I am not sure, what the question is, but i know what did you forget. You have also to protect the gate driver. This is because between the gate and the drain (and source) there is some capacitance which in case of ESD discharge will just conduct, so a voltage surge is possible on the gate.
upd. in case of such surge one of the implications may be opening the valve. not very nice.
The first thing that comes to mind is that ESD testing should be done on points that are normally accessible during normal operation. Since you haven't described what you are building, in your question it makes up for kind of a vague answer. The testing is also not described in your question, and the most important thing is what points the ESD gun is connected to. The human body model is with respect to earth ground.
When you say positive strike, do you mean positive with respect to earth ground? Positive with respect to what? The current is going to take the lowest impedance path back to the source. You have to connect the negative or ground side of the ESD gun to something. Normally it is connected to earth ground or chassis ground. The current must travel back to the source, so if you hit the board with the ESD gun connected to ground, it has several 'potential' paths that it could take back. There is the usb shield, the usb ground, the D+ and D- wires, Vbus and the air. The Air is like a 10^6 to 10^9 resistor with a few pF's of capacitance. The D+ and D- wires have at least the resistance of Rt plus whatever is on the driving end of the cable. Vbus would probably have a voltage regulator on it so it would be less than that of Rt. The ground has the resistance of the cable and the connectors, which is probably the lowest of all, being an ohm or two to earth ground (since ground and earth ground are connected somewhere down the line).
So the answer is, its going to take the earth ground back to the source (if you have the esd gun connected to ground, and all paths will see it to some extent, the ground will take most of the current)
Back to the design:
The whole reason for having a shield around USB is to shunt noise and ESD away from the grounding wire that is next to the V+ and V- cables. Because of mutual inductive coupling, you could get some transients that cross over to the datalines and at a minimum create noise that knocks out the packet that was sent.

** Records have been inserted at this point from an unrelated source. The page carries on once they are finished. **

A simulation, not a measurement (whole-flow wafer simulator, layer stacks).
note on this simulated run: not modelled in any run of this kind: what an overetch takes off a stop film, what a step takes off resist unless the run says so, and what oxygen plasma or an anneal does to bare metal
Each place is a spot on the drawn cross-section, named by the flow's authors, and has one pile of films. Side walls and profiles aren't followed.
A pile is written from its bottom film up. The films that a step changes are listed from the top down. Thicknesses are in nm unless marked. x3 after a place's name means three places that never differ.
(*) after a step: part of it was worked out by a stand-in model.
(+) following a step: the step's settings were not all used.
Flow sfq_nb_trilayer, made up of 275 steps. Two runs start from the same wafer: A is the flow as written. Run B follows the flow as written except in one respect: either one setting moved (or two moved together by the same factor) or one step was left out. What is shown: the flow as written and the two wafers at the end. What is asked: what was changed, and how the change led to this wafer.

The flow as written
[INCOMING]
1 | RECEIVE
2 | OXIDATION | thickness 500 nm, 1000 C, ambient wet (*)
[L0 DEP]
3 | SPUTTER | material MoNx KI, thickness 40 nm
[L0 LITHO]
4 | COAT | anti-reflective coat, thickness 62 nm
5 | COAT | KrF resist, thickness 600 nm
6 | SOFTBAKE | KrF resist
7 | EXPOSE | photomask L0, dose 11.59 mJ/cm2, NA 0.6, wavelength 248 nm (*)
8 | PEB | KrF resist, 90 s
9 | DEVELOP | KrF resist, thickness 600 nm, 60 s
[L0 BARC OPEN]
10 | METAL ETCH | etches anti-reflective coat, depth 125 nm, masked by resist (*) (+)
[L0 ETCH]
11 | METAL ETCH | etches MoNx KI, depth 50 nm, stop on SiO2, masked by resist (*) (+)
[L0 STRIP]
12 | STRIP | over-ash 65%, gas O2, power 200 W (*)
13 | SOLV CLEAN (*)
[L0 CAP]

The best thing would be to use the shield to shunt noise and ESD away from the datalines and usb ground. The next best thing (and not recommended) would be to shunt the ESD down the ground wire of the usb cable.
If the pcb is being handled by humans try and design the pcb so ground is the first thing seen by an ESD event. The ideal situation would be to have a metal case that encloses your device tied to the usb shield. If you can't tie the enclosure to the shield (not recommended) tie it to ground. If you cant have an enclosure then try and use guard rings and a nice healthy ground plane.
Best Answer
The idea of ESD circuits is you want the current from the ESD spike to be shunted away from sensitive electronics. Typically this is done by connecting the diodes to a chassis ground or shield, so the pathway will not be through the ground but out through another pathway and back to the source (usually earth ground which is 0V). If your design doesn't have a chassis ground, then shunt it to the next best place, ask yourself, where do I want these currents to go once they have passed through the diode. With careful PCB planning (like locating a ground connector close to the TVS diodes) can direct currents away from the electronics.
That would be one option, one way I've done it is have a separate chassis ground for the shields of connectors and protected inputs, which is connected via fastener to chassis ground.